The day his wife gave birth to twin boys, Doerr found out he won a fellowship he hadn't applied for: a year in Rome with all expenses paid so he can write. Six months later Anthony and Shauna, Henry and Owen, leave Boise and move to Rome. He lives in the same neighborhood Julius Caesar lived and sits in the garden where Galileo sat. Ponder that! The book he was preparing to write was All the Light We Cannot See. [Now that he's moved to Paris, I'm kicking myself for not driving a few hours to Boise for one of his readings.]
Doerr's book intersects with some of my highest interests: family, travel, the daily life of an author. It won 5 stars because of the wonder-infused writing, a blend of N.D. Wilson and Frances Mayes.
Quotes:
"Rome is a broken mirror, the falling strap of a dress, a puzzle of astonishing complexity. It is an iceberg floating below our terrace, all its ballasts hidden beneath the surface."

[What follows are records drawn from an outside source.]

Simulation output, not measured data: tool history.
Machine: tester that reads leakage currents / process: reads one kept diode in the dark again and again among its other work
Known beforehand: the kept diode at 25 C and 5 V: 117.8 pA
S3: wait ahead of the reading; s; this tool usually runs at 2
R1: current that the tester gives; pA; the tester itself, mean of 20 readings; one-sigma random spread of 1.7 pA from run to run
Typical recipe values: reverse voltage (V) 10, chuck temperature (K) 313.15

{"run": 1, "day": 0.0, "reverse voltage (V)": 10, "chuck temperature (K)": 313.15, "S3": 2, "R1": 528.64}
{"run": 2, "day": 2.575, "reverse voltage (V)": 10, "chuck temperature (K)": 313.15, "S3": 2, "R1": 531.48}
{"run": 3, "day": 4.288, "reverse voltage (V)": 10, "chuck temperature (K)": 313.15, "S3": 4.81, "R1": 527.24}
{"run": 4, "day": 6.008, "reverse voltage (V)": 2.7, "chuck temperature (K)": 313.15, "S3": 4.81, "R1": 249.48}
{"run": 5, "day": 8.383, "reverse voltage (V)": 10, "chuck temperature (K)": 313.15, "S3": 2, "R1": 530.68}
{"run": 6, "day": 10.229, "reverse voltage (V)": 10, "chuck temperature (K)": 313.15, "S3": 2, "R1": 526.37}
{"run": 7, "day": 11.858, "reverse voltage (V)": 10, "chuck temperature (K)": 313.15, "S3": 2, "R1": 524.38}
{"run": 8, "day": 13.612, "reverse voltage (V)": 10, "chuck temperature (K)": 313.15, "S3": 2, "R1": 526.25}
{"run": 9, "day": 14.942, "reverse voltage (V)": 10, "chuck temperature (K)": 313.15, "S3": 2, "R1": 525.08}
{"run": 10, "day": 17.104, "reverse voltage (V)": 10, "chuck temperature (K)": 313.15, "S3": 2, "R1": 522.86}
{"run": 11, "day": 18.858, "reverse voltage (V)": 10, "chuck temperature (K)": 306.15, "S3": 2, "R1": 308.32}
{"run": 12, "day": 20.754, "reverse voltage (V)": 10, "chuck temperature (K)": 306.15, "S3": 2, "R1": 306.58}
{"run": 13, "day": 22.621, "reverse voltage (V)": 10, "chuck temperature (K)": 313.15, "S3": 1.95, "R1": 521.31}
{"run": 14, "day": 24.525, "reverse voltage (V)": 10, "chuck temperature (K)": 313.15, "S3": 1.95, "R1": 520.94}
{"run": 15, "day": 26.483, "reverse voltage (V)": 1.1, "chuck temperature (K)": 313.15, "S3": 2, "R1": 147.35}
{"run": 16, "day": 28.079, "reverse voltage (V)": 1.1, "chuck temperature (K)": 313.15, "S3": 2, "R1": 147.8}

"I x-ray sentences, I claw away a paragraph and reshape it as carefully as I can, and test it again, and peer into the pages to see if things in there are any clearer, any more resolved. Often they are not. But to write a story is to inch backward and forward along a series of planks you are cantilevering out into the darkness, plank by plank, inch by inch, and the best you can hope is that each day you find yourself a little bit farther out over the abyss."
"I try to shape a few sentences around this tiny corner of Rome; I try to force my eye to slow down. A good journal entry—like a good song, or sketch, or photograph—ought to break up the habitual and lift away the film that forms over the eye, the finger, the tongue, the heart. A good journal entry ought be a love letter to the world."
“Without habit, the beauty of the world would overwhelm us. We’d pass out every time we saw— actually saw— a flower. Imagine if we only got to see a cumulonimbus cloud or Cassiopeia or a snowfall once a century: there’d be pandemonium in the streets. People would lie by the thousands in the fields on their backs.”
"In the States, practically every time someone would stop us on the street or in the grocery store, they'd gesture at the stroller and say, "Twins? Bet you have your hands full." They'd mean well, of course, but to be reminded of something you can't forget is debilitating. I prefer the Italian mothers who lean over the stroller and whisper, "So beautiful," the smiles of passing children, the old Roman who stopped us today and grinned at Henry and Owen before shaking my hand and saying, with a bow, "Compilmenti." My compliments."